Alejandra Irigoin and Bridget Millmore

Figure 1. Piece of eight with Plus Ultra pillars, Potosí mint, 1663 (courtesy of the Trustees of the British Museum).

The ‘Spanish’ or ‘Spanish American’ peso or ‘piece of eight’ was the first global currency, and its impact was deep, long lasting and far reaching. Successively known in Spanish first as ryal or real; in English as piece of eight, cob or pillar; in French as piastre; and after 1730 in Spanish as peso columnario or moneda columnaria and milled dollar in English, this specie was also well known in Asia. After 1772 the specie stamped with the face of the king was also called the Carolus or bust dollar. These coins circulated the world from South America to Asia via European and Mediterranean ports and cities and travelled directly through the Pacific, affecting the economies of countries producing, intermediating and demanding it. The piece of eight also shaped the endeavours of traders, the innovations of manufacturers and the conditions of workers well beyond the mines. As they circulated far and wide across the oceans, these coins changed people’s consumption habits by providing access to a wealth of imported goods. Pieces of eight were traded for luxury items including spices, silk and cotton textiles, porcelain and tea, all of which became staple commodities as global commerce expanded.

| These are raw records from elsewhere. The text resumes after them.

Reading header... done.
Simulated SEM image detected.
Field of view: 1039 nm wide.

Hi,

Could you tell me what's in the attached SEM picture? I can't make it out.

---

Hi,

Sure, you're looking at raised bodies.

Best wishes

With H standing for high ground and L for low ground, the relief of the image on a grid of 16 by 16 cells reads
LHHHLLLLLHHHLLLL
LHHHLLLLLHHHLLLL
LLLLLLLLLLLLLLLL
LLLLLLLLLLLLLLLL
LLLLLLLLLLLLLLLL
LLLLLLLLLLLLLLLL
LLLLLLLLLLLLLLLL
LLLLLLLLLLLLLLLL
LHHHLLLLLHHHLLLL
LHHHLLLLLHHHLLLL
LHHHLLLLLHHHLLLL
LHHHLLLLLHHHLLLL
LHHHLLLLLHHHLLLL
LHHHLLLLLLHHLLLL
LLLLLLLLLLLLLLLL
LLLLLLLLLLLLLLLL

Early modern states and empires did not always have the precious metals required to produce their own coins. The abundant pieces of eight provided a source of reliable currency where cash was scarce and banks did not yet exist. In addition to commercial trading, pieces of eight were used in a variety of contexts: stored as reserves in the Netherlands, Britain and America; received for taxes in China; paid to seafarers in the Mediterranean and the Pacific Oceans alike; sent home by Chinese migrants in East Asia; used by European governments to recruit foreign mercenaries; mobilised through charitable donations across the Spanish Empire; and offered to ancestors in indigenous ceremonies in Peru. The ubiquity of the piece of eight stemmed from the sheer number minted and the steady quality of its coinage. As a result, it circulated worldwide at a value above its content of fine silver.

Pieces of eight, large silver coins famed for their appearance in pirate stories and films, started life deep within mines far from the sites of such storied maritime adventures. The coins were fashioned from more than 70,000 tonnes of silver mined in the Hispanic Indies or America from the 16th to the 19th centuries, most notably from the silver ‘Rich Mountain’ of Potosí in the Viceroyalty of Peru and Zacatecas in New Spain or Mexico. At its most prolific in the 17th century, Potosí produced 60 per cent of the world’s silver; a century later, Mexico alone produced 70 per cent of the world total. The mining of silver on such a vast scale in the New World brought extraordinary wealth and global reach to the Hispanic monarchy. Thanks to the availability of resources essential for silver refining – like mercury, salted water to wash it out and wood fuel for smelting – refining could take place on site, and as a result the environmental and human cost of silver mining was devastating.

The journey from silver ore to manufactured coin was long and complex. It involved the coerced, rotational (mitayo) and free labour of hundreds of thousands of workers (mostly Indians but also mestizos and African slaves) in the New World. Since mining was the engine of the broader economy, many more people worked in agriculture and textile production to clothe and feed the mine workers and ore carriers who transported the bulk product to refining centres and mints in three of the biggest cities of the Hispanic Indies or America. The precious metal left the region mostly as newly minted coins stowed in linen bags and mainly as return from private trade, not as a royal exaction.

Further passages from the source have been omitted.